Estimating cloud application resource requirements: 5 considerations for architects

Here's how to investigate a cloud application's resource needs early and help avoid common operational issues in the production environment.

Posted: March 22, 2022 by Olu Oteniya (Red Hat)

Barometer reflection — ^{Photo by agamaszota on Pixabay}

When deploying an application to the cloud (whether public, private, or on-premises), it's important for cloud architecture teams to know the application's CPU and memory resource requirements. Often, teams get an application to production before realizing its resource needs were either under or overestimated, leading to firefighting in the production environment. Many operational challenges faced in production happen because this process was overlooked.

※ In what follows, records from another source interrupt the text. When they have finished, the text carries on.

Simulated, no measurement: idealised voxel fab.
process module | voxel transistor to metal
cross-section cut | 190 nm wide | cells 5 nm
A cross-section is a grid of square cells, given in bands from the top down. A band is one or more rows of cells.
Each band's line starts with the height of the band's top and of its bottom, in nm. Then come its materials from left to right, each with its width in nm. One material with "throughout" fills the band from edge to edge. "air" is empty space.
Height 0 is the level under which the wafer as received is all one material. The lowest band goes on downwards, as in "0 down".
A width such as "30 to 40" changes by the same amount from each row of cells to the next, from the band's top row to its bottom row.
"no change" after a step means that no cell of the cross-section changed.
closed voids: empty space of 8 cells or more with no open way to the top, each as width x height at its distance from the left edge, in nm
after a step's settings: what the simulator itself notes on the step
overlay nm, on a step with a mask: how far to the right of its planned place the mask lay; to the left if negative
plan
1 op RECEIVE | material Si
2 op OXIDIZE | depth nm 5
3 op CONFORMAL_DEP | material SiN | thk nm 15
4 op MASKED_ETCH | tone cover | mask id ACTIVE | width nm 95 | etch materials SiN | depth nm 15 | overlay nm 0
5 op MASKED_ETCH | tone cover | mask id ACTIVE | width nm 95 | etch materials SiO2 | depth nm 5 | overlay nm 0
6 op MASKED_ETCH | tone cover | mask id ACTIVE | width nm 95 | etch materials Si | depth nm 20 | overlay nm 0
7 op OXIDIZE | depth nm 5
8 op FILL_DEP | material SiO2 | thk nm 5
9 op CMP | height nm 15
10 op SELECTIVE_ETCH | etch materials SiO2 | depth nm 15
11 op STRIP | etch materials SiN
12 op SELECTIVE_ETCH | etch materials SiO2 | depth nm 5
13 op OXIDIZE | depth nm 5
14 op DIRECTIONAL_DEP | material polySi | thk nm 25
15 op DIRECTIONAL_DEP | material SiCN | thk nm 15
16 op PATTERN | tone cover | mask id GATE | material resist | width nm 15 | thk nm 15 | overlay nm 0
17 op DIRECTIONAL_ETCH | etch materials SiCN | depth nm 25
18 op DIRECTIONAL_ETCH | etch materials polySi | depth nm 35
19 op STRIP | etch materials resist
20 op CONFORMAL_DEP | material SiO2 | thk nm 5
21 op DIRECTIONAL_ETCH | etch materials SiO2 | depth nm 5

Some of the benefits of properly estimating an application's resource needs before getting it to production include:

Understanding the application's CPU and memory requirements
Knowing whether an application is more CPU- or memory-intensive
Making it simpler to carve resources on OpenShift or Kubernetes, which in turn makes creating quotas and limits for the application namespace easier
Allowing capacity planning from an operations perspective; for instance, helping a cluster administrator determine how many worker nodes are required to run workloads in the cluster
Decreasing cost substantially, especially if the Kubernetes cluster is in public cloud infrastructure

Estimating an application's resource needs is very challenging. To be honest, it involves some trial and error. Accurately identifying a container's resource requirements and how many replicas a service needs at a given time to meet service-level agreements takes time and effort; hence the process is more of an art than a science.

You'll first want to identify a good starting point for the application, aiming for a balance of CPU and memory. After you've decided on a suitable resource size for the application, establish a process to constantly monitor the application's resource actual usage over a period of time.

This article defines some utilization concepts, definitions, and practices that cloud architects can use to develop their architectures. My companion article 8 steps for estimating a cloud application's resource requirements on Enable Sysadmin explains how to estimate resource requirements.

[ Download the O’Reilly eBook Kubernetes patterns for designing cloud-native apps for detailed, reusable Kubernetes patterns for container deployment and orchestration. ]

Types of compute resources

Compute resources are measurable quantities that can be requested, allocated, and consumed. They are different from API resources such as pods, services, and routes that are accessible and modified through the Kubernetes/OpenShift API server.

There are two types of compute resources:

Compressible resources: These resources are available in limited quality in a given time slice; however, there is an unlimited amount of them (if you can wait). Examples of this resource type are CPU, block I/O, and network I/O. For estimating application resources, focus on the CPU. Once an application hits the CPU limits allocated, the application starts throttling, adversely leading to performance degradation. OpenShift/Kubernetes will not terminate those applications.
Incompressible resources: These are limited resources; once you run out of them, your application will not get more. Examples include memory and disk space. Unlike CPU, you can't make memory run slower. Instead, OpenShift/Kubernetes automatically restarts or terminates the applications once it reaches the memory limit.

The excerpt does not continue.